Volkswagen's heavy-vehicle division is open to a takeover of U.S. affiliate Navistar International Corp. as the German company seeks scale to compete with global leaders Daimler and Volvo AB.
Volkswagen Truck & Bus, which is changing its structure to access capital markets in about a year, might consider boosting its existing stake of just under 17 percent of Lisle-based Navistar, though that could trigger a mandatory takeover offer, Chief Financial Officer Matthias Gruendler said Monday at a Munich news conference. Any purchase could be funded by parent Volkswagen and not depend on an initial public offering that the truck unit is considering, he said.
A takeover "would theoretically be possible," Gruendler said, outlining a potential price tag of about "3 billion to 4 billion," without specifying dollars or euros. While he declined to comment on a possible time frame for a deal, he said cooperation between the two manufacturers is developing "very well."
Navistar has no comment on any stake shift, though the companies' year-old alliance "is already demonstrating strong progress" and is set for "continued success," Lyndi McMillan, a spokeswoman for the Lisle, Illinois-based truck maker, said in an email.
Andreas Renschler, head of Volkswagen Truck & Bus, outlined global growth plans at the briefing Monday that included adding sales in China and sharing costs across its MAN, Scania and Brazilian VW commercial-vehicle operations through joint procurement and development of parts. Volkswagen bought its holding in Navistar in 2016 to gain a foothold in North America, where Daimler makes Freightliner vehicles and Volvo owns the Mack brand.
Navistar shares jumped 6 percent to $39.31 as of 10:49 a.m. in New York, narrowing the decline this year to 8.3 percent to value the manufacturer at $3.91 billion. Volkswagen shares fell 2.7 percent to 172.52 euros in Frankfurt. That pared the stock's gain in 2018 to 3.7 percent, valuing the German company at 86 billion euros ($106 billion).
The Volkswagen truck division's preparations for an IPO or a debt sale will take 12 months, and MAN's Diesel & Turbo engine and Renk industrial-equipment units will be shifted from the business to parent Volkswagen, the executives said.
"This comprehensive project will accelerate the transformation of our company" into "a true global champion, and will quickly make it ready for the capital markets," Renschler said at the news conference. He reiterated that no decision has been made on an IPO.
The revamp of the heavy-vehicle division, which Evercore ISI estimates has as much as 30 billion euros in assets, marks the most significant structural shift so far for Volkswagen as the world's biggest carmaker retools for massive change across its industry. The Wolfsburg, Germany-based manufacturer appointed Herbert Diess, head of its namesake auto brand, as its new chief executive officer last week, and he pledged to accelerate decision-making across the group to adapt to rapid shifts in technology and competition.

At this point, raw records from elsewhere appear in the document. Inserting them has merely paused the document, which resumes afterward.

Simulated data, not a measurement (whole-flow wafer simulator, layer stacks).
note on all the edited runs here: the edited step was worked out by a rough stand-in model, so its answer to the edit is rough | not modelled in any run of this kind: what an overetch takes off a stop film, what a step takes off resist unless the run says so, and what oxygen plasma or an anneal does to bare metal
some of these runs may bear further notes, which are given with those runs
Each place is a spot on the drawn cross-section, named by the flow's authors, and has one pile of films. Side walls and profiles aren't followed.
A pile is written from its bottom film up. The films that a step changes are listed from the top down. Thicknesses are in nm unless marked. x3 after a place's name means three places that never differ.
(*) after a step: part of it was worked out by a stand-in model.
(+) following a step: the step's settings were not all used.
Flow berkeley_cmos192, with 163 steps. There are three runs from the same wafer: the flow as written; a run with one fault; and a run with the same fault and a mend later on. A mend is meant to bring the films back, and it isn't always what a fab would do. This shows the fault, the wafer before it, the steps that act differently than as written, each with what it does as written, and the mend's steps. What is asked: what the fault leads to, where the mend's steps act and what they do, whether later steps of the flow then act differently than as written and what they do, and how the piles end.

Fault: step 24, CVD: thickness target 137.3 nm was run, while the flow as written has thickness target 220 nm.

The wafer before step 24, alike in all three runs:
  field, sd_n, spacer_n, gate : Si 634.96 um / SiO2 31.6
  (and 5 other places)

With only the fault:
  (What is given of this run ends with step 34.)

An IPO for the truck and bus unit "is just one of the options" the division is considering to gain financing, Renschler said in an interview, adding that another would be to sell bonds. "It's ultimately a decision for our shareholders."
VW Chairman Hans Dieter Poetsch told reporters on Friday the auto manufacturer will retain a controlling stake in the commercial-vehicle business and that a share sale might not happen until 2019, as it still requires final approval.